Date
12-11-2024
Department
College of Arts and Sciences
Degree
Doctor of Philosophy in History (PhD)
Chair
David M. Valladares
Keywords
British Pacific Fleet, Admiral Bruce Fraser, Prime Minister Churchill, British Navy
Disciplines
History
Recommended Citation
Streit, J Robert John, "Task Force 57: The British Struggle of Implementing a Pacific Fleet" (2024). Doctoral Dissertations and Projects. 6281.
https://digitalcommons.liberty.edu/doctoral/6281
Abstract
By the Fall of 1941, the British were struggling to fight the German and the Axis powers in the European theater. The Royal Navy was occupied in the home, Atlantic, and Mediterranean waters and did not have the available ships to send to the Pacific. In December of 1941, the Japanese had not only attacked the Americans at Pearl Harbor, but also attacked Singapore and other British possessions, to include a small naval task force sent by the British as a deterrent to the Japanese. From December 1941 on, the British struggled to have enough forces to fight against the Axis Powers in Europe, and happily relieved themselves from protecting their possessions in the Pacific and handed the task over to the United States.
In the Spring of 1942, the United States would learn that it was a different type of fighting in the Pacific, and they would learn from their mistakes to identify themselves as the superior navy by the end of the War. As the Americans grew stronger, the British Admiralty would begin to fight to create a British Pacific Fleet to enter the Pacific before the end of the war.
Though the American Naval Chief of Staff, Admiral Ernest King and British logistical concerns in Australia were believed to be the key arguments in keeping the British out of the Pacific, research indicates that King and logistics played a partial role, but ultimately, it was Prime Minister Churchill who wanted to have the Americans bring the war to an end with Japan in the Pacific, while the British regained their possessions in the Bay of Bengal through the use of the British Eastern Fleet in the Indian Ocean.
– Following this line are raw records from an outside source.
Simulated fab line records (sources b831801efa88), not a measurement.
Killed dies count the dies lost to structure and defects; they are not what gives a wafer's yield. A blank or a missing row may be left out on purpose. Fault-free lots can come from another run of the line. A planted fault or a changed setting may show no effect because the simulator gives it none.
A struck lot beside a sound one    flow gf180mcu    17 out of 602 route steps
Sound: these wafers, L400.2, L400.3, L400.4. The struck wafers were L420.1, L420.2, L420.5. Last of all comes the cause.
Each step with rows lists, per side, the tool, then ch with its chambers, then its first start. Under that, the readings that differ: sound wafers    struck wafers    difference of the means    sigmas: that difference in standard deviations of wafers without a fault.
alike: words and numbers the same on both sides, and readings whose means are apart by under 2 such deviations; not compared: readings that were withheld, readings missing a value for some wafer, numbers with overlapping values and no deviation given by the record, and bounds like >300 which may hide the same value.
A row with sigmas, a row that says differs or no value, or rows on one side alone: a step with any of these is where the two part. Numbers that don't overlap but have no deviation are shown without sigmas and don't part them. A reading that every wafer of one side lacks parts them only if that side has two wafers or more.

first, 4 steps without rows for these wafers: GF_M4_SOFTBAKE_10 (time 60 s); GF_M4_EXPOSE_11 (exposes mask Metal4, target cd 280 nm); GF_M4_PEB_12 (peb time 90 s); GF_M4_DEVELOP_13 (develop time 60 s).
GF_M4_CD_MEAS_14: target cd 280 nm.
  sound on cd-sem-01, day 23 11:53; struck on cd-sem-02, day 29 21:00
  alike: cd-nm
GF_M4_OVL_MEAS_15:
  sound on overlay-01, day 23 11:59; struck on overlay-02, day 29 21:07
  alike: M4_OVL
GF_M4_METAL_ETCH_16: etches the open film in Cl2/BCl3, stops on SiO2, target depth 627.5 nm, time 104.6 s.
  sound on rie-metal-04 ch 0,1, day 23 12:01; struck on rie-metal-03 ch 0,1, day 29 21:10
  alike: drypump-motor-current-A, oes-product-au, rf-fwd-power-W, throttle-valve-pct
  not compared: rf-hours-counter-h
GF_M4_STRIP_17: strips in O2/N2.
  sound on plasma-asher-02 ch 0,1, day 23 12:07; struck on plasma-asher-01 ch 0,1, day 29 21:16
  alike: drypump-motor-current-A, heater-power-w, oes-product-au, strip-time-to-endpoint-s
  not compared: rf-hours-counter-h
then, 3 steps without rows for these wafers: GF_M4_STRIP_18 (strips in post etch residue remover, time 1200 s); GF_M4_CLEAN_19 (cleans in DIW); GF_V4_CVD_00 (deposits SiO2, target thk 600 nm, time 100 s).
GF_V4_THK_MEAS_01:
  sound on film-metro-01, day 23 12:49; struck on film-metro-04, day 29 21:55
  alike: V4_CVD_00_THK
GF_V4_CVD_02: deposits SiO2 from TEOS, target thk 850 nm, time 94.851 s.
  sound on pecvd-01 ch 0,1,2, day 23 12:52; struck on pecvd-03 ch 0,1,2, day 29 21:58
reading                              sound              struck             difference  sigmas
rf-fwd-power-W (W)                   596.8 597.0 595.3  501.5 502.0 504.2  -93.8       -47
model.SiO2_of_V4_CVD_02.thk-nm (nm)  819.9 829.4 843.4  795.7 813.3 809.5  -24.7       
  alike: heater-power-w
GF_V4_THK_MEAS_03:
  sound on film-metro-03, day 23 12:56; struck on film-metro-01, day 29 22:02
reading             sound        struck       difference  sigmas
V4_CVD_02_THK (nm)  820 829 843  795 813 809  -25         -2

The Admiralty’s fight did not stop with Churchill, but upon the American approval of the implementation of the British Pacific Fleet (BPF), the Admiralty had to continue to overcome the British Government, specifically the Ministry of Transportation to have enough merchant vessels to support the BPF. Overcoming all the obstacles, the BPF, led by Sir Admiral Bruce Fraser to not only demonstrate the competence and necessity of the fleet in the Pacific, but lay the foundation for the role of a permanent British Carrier Fleet in the Pacific Operations at the completion of World War II.